I loved Christopher Nolan before The Dark Knight made it cool to do so. My love affair dates back to the relative indie Momento, the backwards-staged thriller in which a wronged insurance salesman attempts to find out who killed his wife, but is blocked by his inability to form memories. So, our hero makes studious notes and tattoos himself with all the pertinent information before he forgets it. A hokey premise to be sure, but it worked. The film went on to receive a nomination for Best Adapted Screenplay for Nolan and his brother. This is, despite critically-praised hit after critically-praised hit, Nolan’s only Oscar nomination.
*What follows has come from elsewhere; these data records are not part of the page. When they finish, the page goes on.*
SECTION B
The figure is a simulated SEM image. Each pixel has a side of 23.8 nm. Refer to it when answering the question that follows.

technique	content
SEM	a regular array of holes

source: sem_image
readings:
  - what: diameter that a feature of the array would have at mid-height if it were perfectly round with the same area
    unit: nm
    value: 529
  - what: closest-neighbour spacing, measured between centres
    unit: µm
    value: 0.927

There was a lot of Oscar buzz around The Dark Knight, with commentators suggesting that even if the genre film was locked out of the Best Picture category Nolan would be guarunteed a nod as Best Director. He’d made a geek property the biggest summer blockbuster ever, proved that Imax was a viable filming method and assembled a cast full of folks that Hollywood loved (Heath Ledger, Michael Caine, Morgan Freeman, Gary Oldman). He’d delivered one of those rare pop cultre masterpieces. Alas, it was not to be. He couldn’t even get a nomination in the Best Adapted Screenplay, despite the most concise distilling of seventy-years’ worth of comic book history on to celluloid.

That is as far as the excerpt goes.